Children's Picture Books - When I'm Feeling...

Children's Picture Books - When I'm Feeling...

M’s (and her mom’s!) current reading favorites are a set of books on feelings. That’s right – anger, sadness, joy and fear. And how to deal with them.

M is at an age now when she can communicate her feelings if she wants to. But like most 4-year olds (and many 40-year olds), chooses not to.  Why bother when she can take her pick from stomping her feet, yelling, kicking, wailing and whining?

The ‘When I’m Feeling’ series is designed to help us tackle the feelings our children experience most often and which impact their self-esteem. Not to mention our sanity and the peace at home. 

In the past, I’ve turned to books for help with potty training, dealing with separation anxiety and building self-confidence among other things. You didn’t think I would miss a chance to read a book of feelings to my daughter, did you?

When I'm Feeling Angry

What I like about the ‘When I’m feeling’ series of books:
* The associations with each feeling (Angry, Happy, Sad, Scared) - The feelings come to life…visually…through words, the lay out and the pictures of the bunny experiencing them. Your kid doesn’t have to able to read to know which feeling you’re talking about and how to deal with it.
* The advice…is missing. Little nuggets and tips about what to do when your child is feeling a certain way are woven into the books but thankfully there’s no instruction or advice. You and your child can just read the books as if they were stories. (But they’re not, of course and nobody has to know.)

The books haven’t dramatically transformed M into an embodiment of tranquility. Of course, she still throws a fit when she’s upset and screams when she’s angry. But, at least, now, we both know what ‘feeling’ she’s experiencing and that it’s okay to feel that way. And experts say, identifying the feeling is the first step! Hopefully we’ll get to the part where we deal with them..err..a little more gracefully…in due course.

Definitely worth reading with your little ones.  When I'm Feeling Happy

Activities to try with your child:
* Ask each other, ‘What makes you (happy/sad/scared/angry)?’ and listing out a few things. How many do you have in common?
* Draw pictures representing the different feelings.
* Draw and cut out 4 paper pumpkin masks with different expressions. (I consider myself artistically challenged, but I found that just making small changes in the shape of the eyes and mouth drastically altered the expression!) The next time your child ‘feels’ a certain way, ask him to wear the appropriate mask to communicate his feelings.

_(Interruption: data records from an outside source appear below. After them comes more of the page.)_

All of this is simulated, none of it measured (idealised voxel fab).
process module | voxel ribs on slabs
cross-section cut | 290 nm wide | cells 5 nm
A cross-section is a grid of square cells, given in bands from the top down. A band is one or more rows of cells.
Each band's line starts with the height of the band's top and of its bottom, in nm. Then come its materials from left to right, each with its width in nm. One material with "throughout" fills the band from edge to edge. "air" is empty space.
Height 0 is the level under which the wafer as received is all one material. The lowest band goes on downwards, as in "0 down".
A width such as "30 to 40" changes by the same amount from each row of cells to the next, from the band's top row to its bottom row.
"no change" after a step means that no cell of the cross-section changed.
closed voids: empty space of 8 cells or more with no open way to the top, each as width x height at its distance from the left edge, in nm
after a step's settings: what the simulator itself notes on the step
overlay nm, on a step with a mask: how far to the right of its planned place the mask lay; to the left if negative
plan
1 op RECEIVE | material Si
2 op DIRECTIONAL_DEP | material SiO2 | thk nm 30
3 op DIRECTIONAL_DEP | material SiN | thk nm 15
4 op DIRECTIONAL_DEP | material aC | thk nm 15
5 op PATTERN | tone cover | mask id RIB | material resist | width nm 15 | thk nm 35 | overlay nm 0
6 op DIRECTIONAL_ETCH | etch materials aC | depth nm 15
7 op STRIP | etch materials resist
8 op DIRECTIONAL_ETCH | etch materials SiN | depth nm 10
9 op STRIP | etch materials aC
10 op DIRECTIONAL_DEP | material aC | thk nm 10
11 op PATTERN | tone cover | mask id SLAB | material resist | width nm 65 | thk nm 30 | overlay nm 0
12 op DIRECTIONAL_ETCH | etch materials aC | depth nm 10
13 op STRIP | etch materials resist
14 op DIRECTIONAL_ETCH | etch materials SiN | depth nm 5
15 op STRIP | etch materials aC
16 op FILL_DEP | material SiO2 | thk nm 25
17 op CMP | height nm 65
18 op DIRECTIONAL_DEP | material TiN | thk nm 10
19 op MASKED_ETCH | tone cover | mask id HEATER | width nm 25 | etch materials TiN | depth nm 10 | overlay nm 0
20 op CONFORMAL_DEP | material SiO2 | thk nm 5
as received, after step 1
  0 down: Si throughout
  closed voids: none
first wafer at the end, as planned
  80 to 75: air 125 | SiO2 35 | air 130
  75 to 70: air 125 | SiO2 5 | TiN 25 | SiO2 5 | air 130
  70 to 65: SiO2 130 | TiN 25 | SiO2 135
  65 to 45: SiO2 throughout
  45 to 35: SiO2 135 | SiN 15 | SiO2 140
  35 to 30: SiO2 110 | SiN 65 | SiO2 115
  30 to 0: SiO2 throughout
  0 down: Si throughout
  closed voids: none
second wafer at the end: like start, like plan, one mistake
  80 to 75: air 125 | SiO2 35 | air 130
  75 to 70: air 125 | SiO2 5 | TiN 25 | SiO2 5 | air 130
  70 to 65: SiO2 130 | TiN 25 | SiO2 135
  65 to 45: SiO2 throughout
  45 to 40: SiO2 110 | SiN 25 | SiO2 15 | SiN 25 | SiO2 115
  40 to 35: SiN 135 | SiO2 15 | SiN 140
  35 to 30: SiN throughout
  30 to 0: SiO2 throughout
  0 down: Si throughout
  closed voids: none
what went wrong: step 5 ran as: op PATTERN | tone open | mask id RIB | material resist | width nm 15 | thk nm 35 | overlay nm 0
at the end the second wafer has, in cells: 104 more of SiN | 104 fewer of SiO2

International Literacy Day

September 8 is International Literacy Day.

And you and I can do what 800 million others can’t.

Read.

To make sense of the written word – to be able to read, comprehend and write – may not seem like a big deal to most of us for whom like breathing and speech, it seems almost natural.  As if we were born with the ability to combine letters and words together into language. For us, a world without written words may be almost impossible to imagine.  But, there’s nothing impossible about it. It’s the world that millions of our brothers and sisters know and the same world we share with them.  The same world we would know had we not had the opportunities we did.  We read today because we were read to and taught how to. We write because someone showed us how to hold a pencil and moved our fingers over  a page…teaching us, helping us make shapes, lines, curves, alphabets. 

Literacy. It’s a word that’s all over the place all the time. It appears to wield so much power and seems loaded with potential. “Literacy”, you hear experts, analysts, politicians and just about everyone say, ” is the key to a better world. Literacy is the answer.” Literacy - the all-powerful solution to every problem facing human kind. Or so they say.

I admit I have my own doubts about the definition, purpose and meaning of literacy or even, education, for that matter and, whether either really makes a difference in the grand scheme of things – when it comes to say, preserving nature or realizing one’s self.  For it seems to me, the more we ‘learn’ – at least in the modern sense, the more we destroy, the farther we move from our ‘centers’. Anyway, that’s an argument for another day and certainly not appropriate for International Literacy Day.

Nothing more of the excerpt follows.